Not too many days go by when a customer or two doesn’t ask Jack Mooney about the mysterious tiny number on ketchup packages.
The 18-year-old member of the Whataburger restaurant team in Boerne, Texas has a tactful answer even though some want to believe the little number is a secret code.
“We heard down in Rockport the numbers mean the level of sweetness,” said Betty Mason, who lives in Corpus Christi where the burger chain in headquartered. “If it is rated ‘1’ it’s not as sweet and has more vinegar than a packet labeled ‘5,’”
“Yes, fives are the sweetest,” Darlene Hill claims. “My daughters and I have done taste tests on them.”
Do the numbered packets indicate a variance in recipes, or is this just another restaurant urban legend?
Along the familiar lines of the myths that green colored M&Ms are good for raising the romantic mood levels for females, or perhaps the old one about shaking a Polaroid picture faster will cause it to develop quicker, the Whataburger Ketchup Mystery seems to have grown across regions.
Perhaps Mooney has it right:
“We’ve been told the packets come off the manufacturing line in rows of five and this helps them trace which row it is in if something goes wrong during assembly.”

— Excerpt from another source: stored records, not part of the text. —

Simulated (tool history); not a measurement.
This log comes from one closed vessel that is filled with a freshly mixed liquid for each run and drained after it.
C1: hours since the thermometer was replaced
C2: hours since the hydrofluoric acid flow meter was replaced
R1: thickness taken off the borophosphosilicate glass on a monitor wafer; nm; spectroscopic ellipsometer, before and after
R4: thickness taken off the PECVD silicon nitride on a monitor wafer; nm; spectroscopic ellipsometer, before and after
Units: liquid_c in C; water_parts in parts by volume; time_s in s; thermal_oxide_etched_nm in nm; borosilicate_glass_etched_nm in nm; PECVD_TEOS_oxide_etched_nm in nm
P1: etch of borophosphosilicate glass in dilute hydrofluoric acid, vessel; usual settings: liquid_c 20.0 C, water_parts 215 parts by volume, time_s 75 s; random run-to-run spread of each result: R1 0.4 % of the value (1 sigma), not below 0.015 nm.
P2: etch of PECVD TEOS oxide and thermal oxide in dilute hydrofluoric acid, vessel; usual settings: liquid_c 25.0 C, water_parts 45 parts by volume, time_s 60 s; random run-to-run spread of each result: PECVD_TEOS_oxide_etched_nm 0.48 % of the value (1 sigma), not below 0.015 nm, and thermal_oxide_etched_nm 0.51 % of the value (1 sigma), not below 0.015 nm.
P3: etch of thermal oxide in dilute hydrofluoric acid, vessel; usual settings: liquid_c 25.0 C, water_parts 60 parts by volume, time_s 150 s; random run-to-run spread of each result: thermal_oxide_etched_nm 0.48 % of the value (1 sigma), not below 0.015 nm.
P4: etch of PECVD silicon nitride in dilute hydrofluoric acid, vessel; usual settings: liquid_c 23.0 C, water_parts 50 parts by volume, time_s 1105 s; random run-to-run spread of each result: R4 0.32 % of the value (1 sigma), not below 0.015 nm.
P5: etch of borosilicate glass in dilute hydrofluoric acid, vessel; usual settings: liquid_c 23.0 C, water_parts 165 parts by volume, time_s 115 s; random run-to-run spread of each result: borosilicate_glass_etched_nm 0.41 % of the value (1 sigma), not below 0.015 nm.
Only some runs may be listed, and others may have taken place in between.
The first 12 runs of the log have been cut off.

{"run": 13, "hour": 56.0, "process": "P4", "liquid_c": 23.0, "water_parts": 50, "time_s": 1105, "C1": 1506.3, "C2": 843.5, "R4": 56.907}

All those loyal or curious customers who have been collecting different numbered ketchup packets for their own taste tests might consider what headquarters has to say.
“The number on the ketchup packages refers to the way they are packaged,” says Matt Houston, Whataburger General Manager.
“There are five rows in each case of ketchup,” Houston explains. “The numbering is for quality control purposes.”